Key Responsibilities
Design, implement, and maintain CI/CD pipelines using GitLab for automated testing, deployment, and monitoring.
Manage and optimize Kubernetes clusters for scalability, performance, and high availability in production environments.
Architect and support cloud infrastructure on AWS, including networking, security, and cost optimization.
Build and maintain infrastructure as code (IaC) using tools such as Terraform or Ansible.
Develop and manage monitoring and alerting systems to proactively identify and resolve production issues.
Collaborate closely with developers to streamline build, release, and deployment processes.
Drive automation across infrastructure provisioning, testing, and deployment workflows.
Ensure system reliability, scalability, and security through best DevOps practices.
Document infrastructure configurations, CI/CD pipelines, and standard operating procedures.
Requirements
3+ years of hands-on production experience in a DevOps or Site Reliability Engineering (SRE) role.
Proven experience managing AWS production environments.
Solid understanding of Kubernetes (deployment, scaling, troubleshooting).
Strong experience in GitLab CI/CD pipeline design and automation.
Proficiency in scripting (e.g. Python, Bash, or JavaScript).
Familiarity with Terraform, Ansible, or similar IaC tools.

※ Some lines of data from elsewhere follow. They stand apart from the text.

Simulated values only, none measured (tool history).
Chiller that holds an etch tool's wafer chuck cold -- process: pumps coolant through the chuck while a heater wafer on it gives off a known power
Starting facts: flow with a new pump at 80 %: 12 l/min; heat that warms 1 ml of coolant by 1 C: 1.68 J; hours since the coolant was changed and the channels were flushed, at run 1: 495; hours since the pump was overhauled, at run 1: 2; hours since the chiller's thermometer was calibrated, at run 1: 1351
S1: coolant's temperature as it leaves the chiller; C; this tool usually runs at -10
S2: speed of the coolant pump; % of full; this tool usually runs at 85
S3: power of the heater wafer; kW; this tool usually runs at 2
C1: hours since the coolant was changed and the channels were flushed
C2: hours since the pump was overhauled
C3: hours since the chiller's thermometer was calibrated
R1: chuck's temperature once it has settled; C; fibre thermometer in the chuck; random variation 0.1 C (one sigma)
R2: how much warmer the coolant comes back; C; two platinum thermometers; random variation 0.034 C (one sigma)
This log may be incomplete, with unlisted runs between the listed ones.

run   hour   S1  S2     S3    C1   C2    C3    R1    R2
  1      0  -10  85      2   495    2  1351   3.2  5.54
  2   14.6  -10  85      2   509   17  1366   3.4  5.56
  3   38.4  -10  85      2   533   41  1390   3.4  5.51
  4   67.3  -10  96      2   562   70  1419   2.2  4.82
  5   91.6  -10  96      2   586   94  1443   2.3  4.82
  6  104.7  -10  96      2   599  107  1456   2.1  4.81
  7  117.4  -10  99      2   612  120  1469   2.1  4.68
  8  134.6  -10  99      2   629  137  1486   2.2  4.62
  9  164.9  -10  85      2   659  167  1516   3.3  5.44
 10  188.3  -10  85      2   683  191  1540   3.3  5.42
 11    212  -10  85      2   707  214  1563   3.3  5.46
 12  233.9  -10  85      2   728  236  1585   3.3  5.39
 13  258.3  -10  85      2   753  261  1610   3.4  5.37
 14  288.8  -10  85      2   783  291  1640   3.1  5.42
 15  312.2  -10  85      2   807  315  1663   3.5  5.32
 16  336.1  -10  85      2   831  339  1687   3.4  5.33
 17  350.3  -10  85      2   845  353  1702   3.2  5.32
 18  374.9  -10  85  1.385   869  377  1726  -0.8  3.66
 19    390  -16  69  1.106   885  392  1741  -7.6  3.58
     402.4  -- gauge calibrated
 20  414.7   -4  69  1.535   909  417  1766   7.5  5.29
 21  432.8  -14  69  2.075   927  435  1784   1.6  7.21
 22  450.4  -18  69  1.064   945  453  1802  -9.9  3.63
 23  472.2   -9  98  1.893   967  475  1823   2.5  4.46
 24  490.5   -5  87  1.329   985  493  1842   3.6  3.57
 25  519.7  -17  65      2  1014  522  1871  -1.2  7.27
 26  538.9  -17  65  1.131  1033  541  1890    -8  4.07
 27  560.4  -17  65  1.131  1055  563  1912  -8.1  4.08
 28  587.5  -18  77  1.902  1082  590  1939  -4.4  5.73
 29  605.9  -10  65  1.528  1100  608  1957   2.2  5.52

Understanding of networking, containerization, and distributed systems.
Experience working in Agile environments.
Preferred Skills (Advantageous)
Experience with monitoring tools (e.g. Prometheus, Grafana, ELK Stack).
Exposure to multi-cloud or hybrid deployments.
Knowledge of security and compliance best practices in DevOps.
Strong problem-solving and collaboration skills.